The Dallas Cowboys have had some great quarterbacks over the years. Names such as Roger Staubach and Troy Aikman, the two quarterbacks who helped bring Super Bowl titles to the franchise, are revered. Don Meredith led Dallas to the brink of championships in the franchise’s early years. More recently, Tony Romo and Dak Prescott have joined the ranks as some of the best all-time quarterbacks in Cowboys history. The names mentioned above are the names one usually hears most when discussing the all-time great QBs in Cowboys history. One name that doesn’t come up as often is Danny White and it really should.
Danny White had the unfortunate task of taking over for Roger Staubach
After spending a few years in the World Football League following a stellar career at Arizona State in which he went 33-4 with three Fiesta Bowl wins, also setting numerous NCAA passing records, Danny White signed with the Dallas Cowboys in 1976. Roger Staubach, who led Dallas to a Super Bowl win following the 1971 season, was still the starter and White spent his first few years in the NFL as a punter.
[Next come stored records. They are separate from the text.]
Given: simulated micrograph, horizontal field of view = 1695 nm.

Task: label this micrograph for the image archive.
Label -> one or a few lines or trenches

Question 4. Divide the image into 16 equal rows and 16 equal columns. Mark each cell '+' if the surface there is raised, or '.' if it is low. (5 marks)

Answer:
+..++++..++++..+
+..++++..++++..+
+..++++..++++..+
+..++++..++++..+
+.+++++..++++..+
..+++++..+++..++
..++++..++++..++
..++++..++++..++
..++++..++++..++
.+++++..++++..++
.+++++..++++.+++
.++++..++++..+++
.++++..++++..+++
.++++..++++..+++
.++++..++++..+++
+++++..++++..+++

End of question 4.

White had punted in college and was actually drafted by the Cowboys for his punting abilities in the third round of the 1974 draft. However, wanting to play quarterback, he chose to go to the WFL and joined the NFL when that league folded.
Staubach led the Cowboys to another Super Bowl victory in 1977 and would remain Dallas’ starter until his retirement following the 1979 season. It’s not easy to follow a legend but Danny White was given the difficult task in 1980 and performed better than anyone could have expected in that situation.
Danny White led the Dallas Cowboys to three consecutive NFC Championship games
Many people expected a dropoff when Roger Staubach retired. In his final season, Staubach led the Cowboys to an 11-5 record and an NFC East title. Unfortunately, Dallas lost in the divisional round of the playoffs to the Los Angeles Rams, 21-19.
Danny White took over in 1980 and exceeded expectations. White had started just one game in four years in Dallas and had attempted just 103 passes. Nobody knew quite what to expect but White was fantastic. Starting all 16 games, he led the Cowboys to a 12-4 record, throwing for 3,287 yards and 28 touchdowns, all while still maintaining his role as the punter. After beating the Rams in the Wild Card round of the playoffs, White led a dramatic comeback in the divisional round, defeating the Atlanta Falcons, 30-27, to set up a matchup with the Philadelphia Eagles in the NFC Championship. The Eagles were just too much, however, beating Dallas, 20-7, to earn a trip to the Super Bowl.
Danny White once again had the Dallas Cowboys on the brink of a Super Bowl appearance the following season. After a 12-4 regular season, the Cowboys destroyed the Tampa Bay Buccaneers, 38-0, in the divisional round of the playoffs, setting up a showdown with the San Francisco 49ers. Dallas had the lead with less than a minute to play but White could only watch from the sidelines as Dwight Clark hauled in “The Catch” from Joe Montana, dashing Dallas’ Super Bowl dreams.
Dallas went 6-3 in the strike-shortened season of 1982 and White was selected to his first and somehow only Pro Bowl of his career. He was also a Second Team All-Pro selection. The Cowboys found themselves back in the NFC Championship, this time facing the Washington Redskins, whom they’d beaten in the regular season, Washington’s lone loss of the season. However, the Redskins bested the Cowboys for a Super Bowl berth, 31-17.
Danny White’s legacy in Dallas
While Danny White would lead the Dallas Cowboys back to the playoffs a few more times before retiring after the 1988 season, he would never get back to the NFC Championship. Unfortunately, White ultimately never had the championship talent around him that Roger Staubach and Troy Aikman did. But as it goes, the blame goes to the quarterback and, like Tony Romo was in later years, he was constantly looked at as the guy who couldn’t win the big one.
It’s unfortunate that Danny White isn’t recognized as much as some of the other quarterbacks in Dallas history. It’s not easy to take over for a legend and Danny White did it. It’s not easy to take a team to three consecutive NFC Championship games and he did that as well.
The numbers are intriguing as well. In his career, Danny White threw for 21,959 yards. Roger Staubach threw for 22,700. White threw for 155 touchdowns for the Cowboys. Staubach threw for 153. With four more years than White as a starter, Troy Aikman threw 164. White had a winning percentage of .674 as a starter. Aikman’s was .569. Even take away that dreadful first year for Aikman when the Cowboys were 1-15 (Aikman was 0-11 as a starter) and his winning percentage is still lower at .610.
But it’s always going to be the lack of a Super Bowl win that keeps Danny White out of the conversation. History recognizes champions and he simply never got one. But he was the big reason why the Cowboys stayed competitive in the 1980s, even with some of the great teams of that decade. Plain and simple, Danny White is the most underappreciated quarterback in Dallas Cowboys history.